NOTE: This content is old - Published: Friday, Sep 28th, 2012.
Sharp have announced that they may pull its solar panel business out of Europe and the United States, Wrexham being home to one of the plants.
Sharp has large financial issues, and Reuters reports that part of a plan submitted to banks to secure further loans to stay in business included sections on shrinking their solar panel business. They were also told that Sharp possibly plans to consolidate operations in Japan.
Respected industry website BusinessGreen.com reported today saying :
“The company was planning to shift its European headquarters from Germany to Wrexham, North Wales, as recently as June, but now the site looks likely to be sold after almost 30 years of operations. The Wrexham site employs around 500 people.

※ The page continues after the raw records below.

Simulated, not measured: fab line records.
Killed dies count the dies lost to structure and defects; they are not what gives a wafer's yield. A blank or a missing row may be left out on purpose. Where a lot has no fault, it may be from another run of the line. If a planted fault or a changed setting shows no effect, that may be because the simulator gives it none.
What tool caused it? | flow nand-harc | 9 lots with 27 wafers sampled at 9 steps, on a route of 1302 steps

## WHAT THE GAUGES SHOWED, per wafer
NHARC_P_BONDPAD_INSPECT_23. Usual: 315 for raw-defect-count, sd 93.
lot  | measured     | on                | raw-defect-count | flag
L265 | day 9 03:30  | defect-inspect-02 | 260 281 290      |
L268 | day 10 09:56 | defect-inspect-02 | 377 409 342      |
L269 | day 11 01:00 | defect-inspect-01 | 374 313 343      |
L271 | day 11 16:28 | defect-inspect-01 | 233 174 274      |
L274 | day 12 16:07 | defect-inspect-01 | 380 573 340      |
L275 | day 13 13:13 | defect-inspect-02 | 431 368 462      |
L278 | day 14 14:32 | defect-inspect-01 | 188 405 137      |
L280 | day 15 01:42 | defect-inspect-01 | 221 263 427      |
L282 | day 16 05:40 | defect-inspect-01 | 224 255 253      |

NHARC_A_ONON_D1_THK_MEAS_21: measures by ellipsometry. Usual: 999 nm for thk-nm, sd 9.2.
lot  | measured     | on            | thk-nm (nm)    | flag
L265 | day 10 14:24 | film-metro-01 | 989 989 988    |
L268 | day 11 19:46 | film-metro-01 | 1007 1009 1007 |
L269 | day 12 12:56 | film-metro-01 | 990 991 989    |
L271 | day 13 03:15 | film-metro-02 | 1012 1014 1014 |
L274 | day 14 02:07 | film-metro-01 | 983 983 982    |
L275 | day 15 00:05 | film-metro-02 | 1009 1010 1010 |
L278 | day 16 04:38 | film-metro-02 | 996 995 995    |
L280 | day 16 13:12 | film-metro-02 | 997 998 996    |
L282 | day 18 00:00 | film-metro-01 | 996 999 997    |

Sharp has previously denied it would scale back its Wrexham plant following successive cuts to solar subsidies in the UK, insisting it was committed to a site where it has invested over £26m.
A Sharp spokesman declined to comment on the grounds the company’s business rebuilding programs have not been officially decided yet.”
Japanese news service Kyodo News reports that Sharp plans to end all production and sales in Europe by March, however they were told by a company spokesman that ‘nothing had been decided’.
Wrexham’s factory opened in 1984 and started with the production of video recorders and microwave ovens. Since 2004 it has been manufacturing solar modules, replacing the video recorder production. Of all Sharp’s solar module manufacturing plants around the world, Wrexham is one of the most technically advanced. Today it assembles highly advanced monocrystalline and polycrystalline solar modules for use in both residential and commercial installations.
In November we reported about concerns about the future of the factory, however had brighter news in June of this year with 3000 solar panels being installed with Sharp providing specialist skills. Also in June Sharp announced they were to make Wrexham a ‘Solar Headquarters’, and last month the council announced that social housing in town were starting to get solar panels – again with help from Sharp.